The first amendment issues are clearly more mixed, as I noted, but also not all clearly to the left.

Posted by: Matt | Sep 15, 2007 5:06:55 PM

Matt,

Your rhetoric is strong, but I don't think the cases back them up. That's why I have been commenting in this thread: I see a very big gap between what the cases say and the rhetoric used by critics. Your response to this alleged gap is to rev up the rhetoric again and toss in an ad hominem argument for good measure. My sense is that this brings us to an impasse: You seem to think your statement proves your point, whereas I think your statement nicely demonstrates mine.

Posted by: Orin Kerr | Sep 16, 2007 1:30:46 PM

Matt,

Are you actually saying that the average liberal democrat or left-wing activist would welcome the loss of the decisions in Lawrence v. Texas, the reaffirmation of affirmative action, the Gitmo cases, and such cases in exchange for rolling back the cases you cite as evidence of a rightward shift? That strikes me as preposterous.

This can be settled easily enough: Just name five right-wing cases so egregious that their reversals would be worth dissenters' victories in Hamdan, Rasul, Grutter, Lawrence, and Casey. (Which is not to say that those are the five most "left-wing" cases of the last 25 years -- they're just the first five that come to mind.)

Posted by: Adam | Sep 16, 2007 7:33:47 PM

Regarding the "rightward shift" issue: I personally find the usual journalistic coverage of these issues quite shallow, since I think there are many cross-cutting cleavages within the groups usually lumped in together as left/right, Democrats/Republicans. For just one example, see Greenspan's critique of Bush in his recent memoir, or Reich's critique of Clinton & Rubin.

But Cass Sunstein appears to offer some evidence of a "rightward shift" for those who accept the conventional dichotomy; see
http://www.prospect.org/cs/articles?article=the_myth_of_the_balanced_court

"In 1980 Stevens often operated as the Court's median member; in many cases he (along with Powell) was the Justice Kennedy of that era. But Stevens is frequently described as the most liberal member of the current Court. If he qualifies for that position, it is not because of any significant change in his own approach, but because of a massive shift in the Court's center of gravity."

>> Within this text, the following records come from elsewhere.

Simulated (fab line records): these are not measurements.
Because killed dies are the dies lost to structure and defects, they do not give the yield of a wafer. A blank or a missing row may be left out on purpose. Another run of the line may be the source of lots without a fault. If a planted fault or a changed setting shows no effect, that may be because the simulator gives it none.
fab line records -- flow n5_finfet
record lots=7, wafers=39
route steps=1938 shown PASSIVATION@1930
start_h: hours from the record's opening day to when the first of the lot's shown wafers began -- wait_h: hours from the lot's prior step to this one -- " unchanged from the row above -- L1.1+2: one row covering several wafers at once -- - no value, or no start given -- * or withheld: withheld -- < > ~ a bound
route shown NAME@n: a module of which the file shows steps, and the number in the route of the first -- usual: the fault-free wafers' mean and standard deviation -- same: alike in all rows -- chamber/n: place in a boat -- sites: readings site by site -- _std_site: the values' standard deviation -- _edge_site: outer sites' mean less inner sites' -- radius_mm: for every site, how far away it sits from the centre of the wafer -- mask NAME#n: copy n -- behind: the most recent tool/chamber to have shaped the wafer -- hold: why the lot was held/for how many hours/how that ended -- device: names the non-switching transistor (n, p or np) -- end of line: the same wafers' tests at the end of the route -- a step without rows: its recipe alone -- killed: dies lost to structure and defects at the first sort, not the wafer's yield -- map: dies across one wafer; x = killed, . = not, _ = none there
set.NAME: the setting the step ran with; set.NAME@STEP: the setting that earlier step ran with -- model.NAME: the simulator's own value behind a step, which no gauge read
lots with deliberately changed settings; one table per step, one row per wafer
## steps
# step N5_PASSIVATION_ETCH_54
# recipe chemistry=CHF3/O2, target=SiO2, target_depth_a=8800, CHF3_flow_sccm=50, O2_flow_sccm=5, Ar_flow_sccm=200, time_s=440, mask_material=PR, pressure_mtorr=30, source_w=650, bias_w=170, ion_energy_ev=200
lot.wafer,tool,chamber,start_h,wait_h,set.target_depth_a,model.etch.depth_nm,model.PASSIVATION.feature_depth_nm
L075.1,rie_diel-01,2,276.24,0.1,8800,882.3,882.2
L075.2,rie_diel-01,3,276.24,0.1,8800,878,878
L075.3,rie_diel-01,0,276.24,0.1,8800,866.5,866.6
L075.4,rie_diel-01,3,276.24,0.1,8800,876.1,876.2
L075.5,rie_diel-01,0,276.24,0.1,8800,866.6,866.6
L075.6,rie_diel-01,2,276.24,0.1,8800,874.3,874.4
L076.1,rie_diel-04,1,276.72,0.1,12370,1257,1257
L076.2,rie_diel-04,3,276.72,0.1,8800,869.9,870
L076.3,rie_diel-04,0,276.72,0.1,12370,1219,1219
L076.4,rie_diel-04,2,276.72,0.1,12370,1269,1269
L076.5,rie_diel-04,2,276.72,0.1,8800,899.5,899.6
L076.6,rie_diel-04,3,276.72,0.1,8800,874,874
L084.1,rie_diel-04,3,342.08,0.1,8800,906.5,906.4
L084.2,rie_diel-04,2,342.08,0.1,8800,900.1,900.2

"A quiz question: Of the nine members of the Court, who have been the most likely to strike down decisions by executive agencies, such as the Environmental Protection Agency, the National Labor Relations Board, and the Federal Communications Commission? Would you be surprised to hear that the answer is Scalia and Thomas? (It is.) And would you be stunned to learn that they were more likely to strike down such decisions made by the Clinton administration than by Republican administrations? (They have been.)"

Posted by: Frank | Sep 16, 2007 9:13:23 PM

Frank, Sunstein'a article seems very nearly as evenhanded, dispassionate and credible as Toobin's book. ;)

Posted by: Simon | Sep 16, 2007 11:43:52 PM

Frank,

I thought Sunstein's piece was weak, for reasons I blogged about here.

Posted by: Orin Kerr | Sep 17, 2007 2:35:09 AM

Corrected link to Orin's post.

Posted by: Simon | Sep 17, 2007 9:06:40 AM

Adam,
"Are you actually saying that the average liberal democrat or left-wing activist would welcome the loss of the decisions in Lawrence v. Texas, the reaffirmation of affirmative action, the Gitmo cases, and such cases in exchange for rolling back the cases you cite as evidence of a rightward shift?"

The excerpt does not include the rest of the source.